Speaker
Description
We study the structure of compact objects that contain non-self annihilating, self-interacting dark matter admixed with ordinary matter made of neutron star and white dwarf materials.
We find that the total mass of the compact objects increases with decreasing dark matter particle mass. In the strong interacting case and for dark matter particle masses in the range 1-10 GeV, the total mass of the compact objects largely exceeds the 2Msun constraint for neutron star masses and the nominal 1Msun for white dwarfs, while for larger dark matter particle masses or in the weakly interacting case the compact objects show masses in agreement or smaller than these constraints,thus hinting at the exclusion of strongly self-interacting dark matter of masses 1-10 GeV in the interior of these compact objects.

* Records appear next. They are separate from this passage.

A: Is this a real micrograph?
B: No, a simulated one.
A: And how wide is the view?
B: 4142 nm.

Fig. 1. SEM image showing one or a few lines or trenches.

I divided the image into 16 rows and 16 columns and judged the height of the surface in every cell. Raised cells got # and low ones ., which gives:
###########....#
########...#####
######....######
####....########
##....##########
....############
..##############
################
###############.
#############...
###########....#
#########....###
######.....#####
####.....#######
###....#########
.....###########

Moreover, we observe that the smaller the dark matter particle mass, the larger the quantity of dark matter captured is, putting constraints on the dark matter mass trapped in the compact objects so as to fulfill 2Msun observations. Finally, the inhomogeneity of distribution of dark matter in the Galaxy implies a mass dependence of compact objects from the environment which can be used to put constraints on the characteristics of the Galaxy halo DM profile and on particle mass. In view of the these results, we discuss the formation of the dark compact objects in an homogeneous and non-homogeneous dark matter environment. This in turn, leads us to conclusion that the pulsar masses should decreases going towards the center of the Milky Way due to dark matter capture by those stars. This feature be used as a probe for the existence and nature of dark matter. We thus propose that the evolution of the pulsar mass in a dark matter rich environment can be used to put constraints, when combined with future experiments, on the characteristics of our Galaxy halo dark matter profile, on the dark matter particle mass and on the dark matter self-interaction strength.